Life in the cloud means trusting other people with your data. Everyone says they are trustworthy and you have nothing to worry about, but there’s been an average of 33 data breaches a week in the US in 2021 (through Q3, per the ITRC). So, folks aren’t doing as well as they claim.
How then can you decide which vendors are trustworthy and those just telling you what you want to hear? Big companies can make their vendors jump through hoops and fill out questionnaires, but for the rest of us, we need a faster and more accessible method.
Step 1) Find the Security Page
Find the page on your vendor’s website where they talk about how they secure your data. I often use google to accelerate the process with searches like: “site:example.com security” and “site:example.com trust center” and “site:example.com privacy.”
If you still can’t find anything about how they keep your data safe, you have to assume their security is sub-par. Or else they don’t think their customers care about such things. Either way, they get an “F” and it’s time to move on.
Step 2) Wade Through the Jargon
Companies say things like, “we’re the most trusted provider of blah” and “we take your security seriously” as a way to make you feel good without actually meaning anything. The goal is to find the nuggets that carry meaning and use them to assess the relative security of the company.
Basic security measures sometimes get dressed up in a lot of flowery language. No one should brag about brushing their teeth every day. Likewise, no one gets extra credit for doing the bare minimums for security.
For example, when companies talk about using “military-grade encryption” or “state-of-the-art encryption for all data,” or when they say “all plans include SSL encryption to keep your data safe,” they’ve just told you they use HTTPS on their website, which is table stakes.
Step 3) Filter the Fluff
Another one you might hear is that they encrypt your data “in transit and at rest.” That means that in addition to HTTPS, they also use transparent disk encryption. This is important, but it doesn’t really protect your data from hackers unless they are stealing hard drives out of servers. On a running machine, the data might as well not be encrypted at all.
Another example that sometimes gets hyped, but is table stakes, is data center security. When security pages tout ”armed guards,” ”video surveillance” and other measures, they’re really digging for something to talk about. All of the major cloud providers and most data center providers do this. It would be surprising and exceptional if they didn’t. No gold star.

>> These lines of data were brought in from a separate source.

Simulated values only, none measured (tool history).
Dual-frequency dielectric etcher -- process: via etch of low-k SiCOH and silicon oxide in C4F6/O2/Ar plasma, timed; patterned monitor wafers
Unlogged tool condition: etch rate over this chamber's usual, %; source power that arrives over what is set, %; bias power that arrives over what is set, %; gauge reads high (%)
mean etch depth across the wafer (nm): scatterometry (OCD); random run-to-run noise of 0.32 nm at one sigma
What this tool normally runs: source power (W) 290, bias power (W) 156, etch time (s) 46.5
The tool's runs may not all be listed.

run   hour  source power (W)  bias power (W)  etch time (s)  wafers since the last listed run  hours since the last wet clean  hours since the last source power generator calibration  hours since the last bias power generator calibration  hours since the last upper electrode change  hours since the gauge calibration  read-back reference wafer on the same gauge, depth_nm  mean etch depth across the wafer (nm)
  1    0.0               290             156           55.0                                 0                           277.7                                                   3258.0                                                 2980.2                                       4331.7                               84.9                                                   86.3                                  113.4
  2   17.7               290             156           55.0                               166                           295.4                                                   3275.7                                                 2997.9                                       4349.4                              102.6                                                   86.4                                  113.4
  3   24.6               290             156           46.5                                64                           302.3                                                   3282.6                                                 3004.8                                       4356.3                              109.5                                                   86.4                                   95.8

Step 4) Score the Remaining Security Information
While the above are markers of basic, table stakes security, these items are markers of at least moderate security:
- Certifications and process audits, such as the SOC2 certification. It doesn’t mean they have good data protection practices, but it does mean that they are being more rigorous about their security in general and doing things like external penetration tests to test their security. Companies that are SOC2 Type 2 certified probably have at least reasonable security. Note: beware of PCI compliance claims as they only pertain to your credit card information and don’t pertain to any other data.
- Advanced authentication features like single sign-on, multi-factor authentication and notifications upon logins from new devices.
- A bug bounty or responsible disclosure program with rewards for white-hat hackers who find and report security issues.
But moderate security is grading on a curve that rewards the average. If you’re looking for vendors who strive to do better, then you should look for companies who do the above but who also offer advanced security options like:
- Data transparency: audit trails showing changes to and access of data, by whom and from where, including if your vendor’s employees access the data for any reason.
- Application-layer encryption: data is encrypted before it goes to the data store and it’s done with per-customer keys. Hallmarks of this include companies offering bring your own key, customer managed keys, customer held key offerings or end-to-end encryption options.
If you’d like to be a little more scientific in your scoring, there’s a freely available Google spreadsheet checklist that will help you map security page claims into overall maturity scores.
In most cases, it takes less than ten minutes to score a company’s security based on their public information. The more buyers use security maturity as a factor in a purchase decision, the more vendors will improve their own security. In the end, only the market can drive better security into our ecosystem.